Spark Funds, an asset management company wants to make investments in a few companies. Spark Funds wants to understand the global trends in investments so that they can take the investment decisions effectively.
Spark Funds has two minor constraints for investments:
- It wants to invest between 5 to 15 million USD per round of investment
- It wants to invest only in English-speaking countries because of the ease of communication with the companies it would invest in
- For your analysis, consider a country to be English speaking only if English is one of the official languages in that country
- You may use this list: Click here for a list of countries where English is an official language.
Spark Funds wants to invest where most other investors are investing. This pattern is often observed among early stage startup investors.
-
Business objective: The objective is to identify the best sectors, countries, and a suitable investment type for making investments. The overall strategy is to invest where others are investing, implying that the best sectors and countries are the ones where most investments are happening.
-
Goals of data analysis:
- Investment type analysis: Understanding investments in venture, seed/angel, private equity categories, etc. so Spark Funds can decide which type is best suited for its strategy.

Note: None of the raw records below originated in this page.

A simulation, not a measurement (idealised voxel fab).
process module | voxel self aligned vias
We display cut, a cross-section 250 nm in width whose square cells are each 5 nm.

- Country analysis: Understanding which countries have had the most investments in the past. These will be Spark Funds’ favourites as well.
- Sector analysis: Understanding the distribution of investments across the eight main sectors. (Note that we are interested in the eight main sectors provided in the mapping file. The two files — companies and rounds2 — have numerous sub-sector names; hence, you will need to map each sub-sector to its main sector.)
- Company details
- Permalink: Unique ID of company
- name: Company name
- homepage_url: Website URL
- category_list:Category/categories to which a company belongs
- status: Operational status
- country_code: Country Code
- state_code: State
- Funding round details : (rounds.csv)
- company_permalink: Unique ID of company
- funding_round_permalink:Unique ID of funding round
- funding_round_type: Type of funding – venture, angel, private equity etc.
- funding_round_code: Round of venture funding (round A, B etc.)
- funded_at: Date of funding
- raised_amount_usd: Money raised in funding (USD)
- Sector Classification mapping.csv: This file maps the numerous category names in the companies table (such 3D printing, aerospace, agriculture, etc.) to eight broad sector names. The purpose is to simplify the analysis into eight sector buckets, rather than trying to analyse hundreds of them.
- How many unique companies are present in rounds2?
- How many unique companies are present in companies?
- In the companies data frame, which column can be used as the unique key for each company? Write the name of the column.
- Are there any companies in the rounds2 file which are not present in companies? Answer yes or no: Y/N
- Merge the two data frames so that all variables (columns) in the companies frame are added to the rounds2 data frame. Name the merged frame master_frame. How many observations are present in master_frame?